Met with her this morning. I was calm and stern, confident. She was a freaking mess. I've never seen her so broken. She was out of control sobbing/emotional, mood swinging, all of it the whole time.
Basically, she gave her "I want him 70% of the time". I told her that I wanted to have him half the time until mediation, she just flat out said no. I told her this conversation was over and she just went all crazy bawling crying everything. Just like I thought she would.
She broke down so hard she just wanted to go to the house and talk about it there. I made it clear that was NOT going to happen - she left that home, it is no longer her home. I would get anything she needed out of there and bring it to her. She was so so sad... but I held my ground. Told her there were only two conditions she would set foot in our home:
1. She goes to IC, and MC. She commits to working on this marriage and works on it for us. Yeah, we're both screwed up, we both need help, but if she wants to be in that home she needs to respect my boundaries. 2. She drops all talk of mediation because that does not work towards reconcile and fixing this.

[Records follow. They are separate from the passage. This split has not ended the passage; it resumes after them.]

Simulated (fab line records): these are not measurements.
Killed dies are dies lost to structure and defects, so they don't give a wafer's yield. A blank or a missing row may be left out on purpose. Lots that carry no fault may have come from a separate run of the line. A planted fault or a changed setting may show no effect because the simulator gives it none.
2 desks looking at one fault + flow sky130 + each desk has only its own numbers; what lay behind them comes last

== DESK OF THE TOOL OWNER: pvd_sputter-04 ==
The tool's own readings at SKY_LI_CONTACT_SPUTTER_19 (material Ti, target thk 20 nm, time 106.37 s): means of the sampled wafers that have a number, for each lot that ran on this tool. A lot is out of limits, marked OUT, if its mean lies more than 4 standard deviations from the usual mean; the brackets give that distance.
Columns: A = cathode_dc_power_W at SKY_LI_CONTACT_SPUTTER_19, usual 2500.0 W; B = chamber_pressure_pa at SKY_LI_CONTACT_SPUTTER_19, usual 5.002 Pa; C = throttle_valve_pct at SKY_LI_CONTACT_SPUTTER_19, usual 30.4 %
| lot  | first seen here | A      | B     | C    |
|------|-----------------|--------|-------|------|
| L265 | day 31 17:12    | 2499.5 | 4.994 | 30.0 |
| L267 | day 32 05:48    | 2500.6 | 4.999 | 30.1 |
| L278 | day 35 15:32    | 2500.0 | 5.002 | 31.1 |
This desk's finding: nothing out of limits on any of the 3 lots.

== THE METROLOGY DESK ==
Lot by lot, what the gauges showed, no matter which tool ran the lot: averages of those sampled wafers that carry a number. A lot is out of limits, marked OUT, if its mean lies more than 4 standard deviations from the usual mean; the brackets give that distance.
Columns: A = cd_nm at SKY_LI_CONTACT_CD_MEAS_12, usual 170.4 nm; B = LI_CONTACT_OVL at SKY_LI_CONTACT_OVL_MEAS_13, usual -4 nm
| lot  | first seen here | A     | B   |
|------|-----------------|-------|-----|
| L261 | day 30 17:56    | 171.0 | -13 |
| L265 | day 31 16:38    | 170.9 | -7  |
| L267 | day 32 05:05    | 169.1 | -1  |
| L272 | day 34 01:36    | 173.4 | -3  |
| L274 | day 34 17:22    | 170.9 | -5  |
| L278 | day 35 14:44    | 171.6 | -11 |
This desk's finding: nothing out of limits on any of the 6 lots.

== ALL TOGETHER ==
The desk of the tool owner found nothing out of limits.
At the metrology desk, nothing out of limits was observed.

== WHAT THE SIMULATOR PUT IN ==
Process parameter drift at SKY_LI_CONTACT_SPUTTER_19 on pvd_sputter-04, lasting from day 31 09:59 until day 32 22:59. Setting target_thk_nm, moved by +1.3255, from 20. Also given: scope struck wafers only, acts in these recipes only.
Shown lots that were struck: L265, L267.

She obviously took that as manipulation and controlling, but it wasn't. I was setting boundaries there.
At one point she just gave the "I'll do anything! I'll be with you forever! I won't divorce you! I love you!!!" and I just said, that's not what I want. That's a fear, not a commitment.
So we walked away today with a plan for tonight and tomorrow night. I'm takng S4 tonight, dropping him off at 9am tomorrow, then we will meet after work on Monday to talk some more.
She'll be alone tonight without S4. I fully expect that she's going to break down again.
She needs to hit rock bottom and realize the consequences of her actions.